Here are excerpts from recent editorials in Oklahoma newspapers:

Stillwater News Press. Dec. 16, 2018.

— Good hire by Gov.-elect

Congratulation to Payne County’s Blayne Arthur. Her appointment to be the next Secretary of Agriculture for the state of Oklahoma was one of Gov.-elect Kevin Stitt’s first acts is his new role and it was a wise choice.

Arthur will be Oklahoma’s first female in that cabinet position, but the selection, to us, is kind of a different twist on identity politics. We look at it as a nod to rural Oklahoma, which overwhelmingly helped carry Stitt past Oklahoma City’s Mick Cornett. Arthur has been looking out for rural Oklahomans and working for their interests for more than a decade.

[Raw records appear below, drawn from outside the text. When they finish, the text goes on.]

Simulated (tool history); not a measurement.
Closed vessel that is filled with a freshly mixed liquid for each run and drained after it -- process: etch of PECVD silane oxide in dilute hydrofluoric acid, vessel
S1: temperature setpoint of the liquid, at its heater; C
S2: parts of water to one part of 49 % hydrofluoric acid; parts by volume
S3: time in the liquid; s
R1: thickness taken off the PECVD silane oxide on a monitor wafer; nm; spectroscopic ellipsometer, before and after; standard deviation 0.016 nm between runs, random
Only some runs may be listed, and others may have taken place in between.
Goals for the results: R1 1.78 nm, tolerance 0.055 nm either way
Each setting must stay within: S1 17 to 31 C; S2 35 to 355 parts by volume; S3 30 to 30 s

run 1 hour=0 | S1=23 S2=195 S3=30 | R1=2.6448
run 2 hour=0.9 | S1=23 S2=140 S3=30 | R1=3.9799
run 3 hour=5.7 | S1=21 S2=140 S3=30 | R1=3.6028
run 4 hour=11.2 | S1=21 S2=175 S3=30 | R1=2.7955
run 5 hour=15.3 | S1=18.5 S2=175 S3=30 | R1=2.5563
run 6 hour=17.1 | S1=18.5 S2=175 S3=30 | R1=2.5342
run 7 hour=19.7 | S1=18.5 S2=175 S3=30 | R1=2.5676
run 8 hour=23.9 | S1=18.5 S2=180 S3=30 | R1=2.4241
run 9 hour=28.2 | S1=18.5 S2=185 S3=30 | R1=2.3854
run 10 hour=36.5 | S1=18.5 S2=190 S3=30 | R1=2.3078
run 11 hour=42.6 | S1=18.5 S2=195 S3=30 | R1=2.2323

We often go overlooked in the big picture. We’re called “fly-over” states. Our values can seem backward to some. We’re used to having our views ignored. Speaking strictly from the Payne County perspective, it’s nice to have one of our own in such an important position.

Outside of the usual political rhetoric, it’s a wise choice because Arthur has the professional background and a lifetime of farm work behind her to give her insight into multiple aspects of Oklahoma farming. She understands ag from an operations, consumer and policy standpoint and has worked for two different Secretaries of Agriculture. She has played a role in molding future farmers, and she understands Oklahoma’s great need to diversify its industry. Arthur wants to make plans that will help entrepreneurs, and she wants to expand our brands internationally.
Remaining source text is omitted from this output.